Revision history [back]

I've not heard of anyone attempting to run Swift as an LRU using the object-expirer feature.

I'm not sure how well this will work, and I don't want to discourage you!

Using fast-POST is definitely needed to even attempt something like this - but it's not the default behavior anymore - so I wanted to make sure you'd gotten at least that far. You can be sure it's working by uploading a really big object (2-5GB) and making a POST - if a response comes back in less than 5 seconds you've validated you've correctly configured fast-POST.

The .expiring_objects container's are being used like a queue. Every POST to update X-Delete-At will delete the old container entry for the delete marker and add a new one. From your description it sounds like this is happening for every request - that probably explains why your container servers are so busy - there's probably a lot of records in those db's. The expirier I think makes some unneeded backend delete object requests when trying to clean out the delete markers - I think that was a bug report once - not sure.

More workers is probably ok, less background process concurrency might lower load but may cost you in the consistency window. On the object server's specificaly you can also try threadpools.

But the expiring objects containers are probably causing the biggest load - I'd imagine there's quite a bit of contention in those db's. Look for "Lock" or "Timeout" in the container server and replicator logs. Are the container server's on SSD's? Are they on the same server's as the objects?

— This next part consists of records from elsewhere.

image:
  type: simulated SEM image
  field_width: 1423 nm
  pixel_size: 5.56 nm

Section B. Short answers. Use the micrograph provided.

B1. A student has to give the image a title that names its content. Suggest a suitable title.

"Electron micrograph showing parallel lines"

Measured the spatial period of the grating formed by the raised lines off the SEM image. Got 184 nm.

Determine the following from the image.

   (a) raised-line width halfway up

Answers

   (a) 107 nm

I like to get a single proxy process going without auth in the pipeline so I can poke at the system account directly with 'curl http://localhost:9000/v1/.expiring_objects -I'. A few HEAD requests could be very informative. You can also find the db's with swift-get-nodes /etc/swift/account.ring.gz .expiring_objects then you can sqlite3 -line <HASH>.db "select * from account_stat" to see the uncommitted stats anyway (messing with the .pending files is a bit more trouble).

One idea I had was you may want to turn your "expiring_objects_container_divisor" down to something crazy like 3600 or even 600!?